A quick survey of the 600 clients that show up in the output of
'ntpdc -c monlist' and histogramming based on the 'avgint'
column (average poll interval, due to integer math very
often it gets rounded down to the next lowest integer)
shows that:

There's a wide spread of poll intervals, most of them not falling
into any obvious peak but spread vaguely like 1/log(n) from
a few seconds up to 1200 seconds (where the rollover buffer cuts off).

There are some discernable peaks:

Twelve have an average poll interval of 4 seconds or less, some have
racked up well over 100000 to 200000 polls in the past few days since I
reset the statistics.

There's a small spike of 4 clients at 29/30 seconds, most of them
poll exactly at :00 and :30 seconds after each minute.

There's a small spike of 7 clients at 31 or 32 seconds, presumably from
clients polling every 32 seconds, this is more aggressive than ntpd
would normally be set I guess.

There's a spike of 5 clients at 59/60 seconds, presumably from clients
polling once a minute.

There's a spike of 25 clients at 63 or 64 seconds, presumably from
clients polling once every 64 seconds. This would be an interval
common to ntpd, but one would expect it to back off and poll less
frequently after a while, but that's not what I see.

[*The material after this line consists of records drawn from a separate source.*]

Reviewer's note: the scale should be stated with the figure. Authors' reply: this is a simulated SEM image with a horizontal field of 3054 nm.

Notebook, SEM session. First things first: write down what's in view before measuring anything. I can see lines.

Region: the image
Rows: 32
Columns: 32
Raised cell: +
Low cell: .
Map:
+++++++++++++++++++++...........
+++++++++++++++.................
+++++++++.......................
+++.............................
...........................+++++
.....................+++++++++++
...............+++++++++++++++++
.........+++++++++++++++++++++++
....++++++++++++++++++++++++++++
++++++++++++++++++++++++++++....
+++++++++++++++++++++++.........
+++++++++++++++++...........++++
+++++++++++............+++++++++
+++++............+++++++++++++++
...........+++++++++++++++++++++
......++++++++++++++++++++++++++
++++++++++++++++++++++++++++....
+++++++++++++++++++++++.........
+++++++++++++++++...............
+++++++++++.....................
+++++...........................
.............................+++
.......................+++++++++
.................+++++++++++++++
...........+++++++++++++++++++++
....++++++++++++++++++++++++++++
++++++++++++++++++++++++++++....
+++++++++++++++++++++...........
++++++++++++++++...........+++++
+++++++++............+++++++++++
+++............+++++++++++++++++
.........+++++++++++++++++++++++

There's a very tiny spike of 3 clients at 255 seconds, presumably
from clients polling once every 256 seconds (again a possible
ntp polling interval).

There's a surprising spike of 11 clients at 624 or 625 seconds.
I'm not sure what kind of client this is, I don't see much
numerology in a poll period of 625 seconds. (Well, there's 625 lines
in some TV format, but that can't be related, can it?) All identify
their NTP version as "3".

And there's a known clump of clients polling once every 1023 or
1024 seconds, probably nominally-configured ntpd's that have backed
off their poll interval.

At the very top of each hour, there are several hundred requests
from clients that do not reappear for another hour. Complete
bozos as far as I can determine, but their network load doesn't
really disrupt life for the clients that actually know better than
to launch all their queries at the top of the hour.

The above statistics were generated while I was very nicely locked
as a stratum 1 to a radio refclock. If I go unlocked, the characteristic
of polling clients tends to pick up a lot of bozos that poll me much
more often.

Tim.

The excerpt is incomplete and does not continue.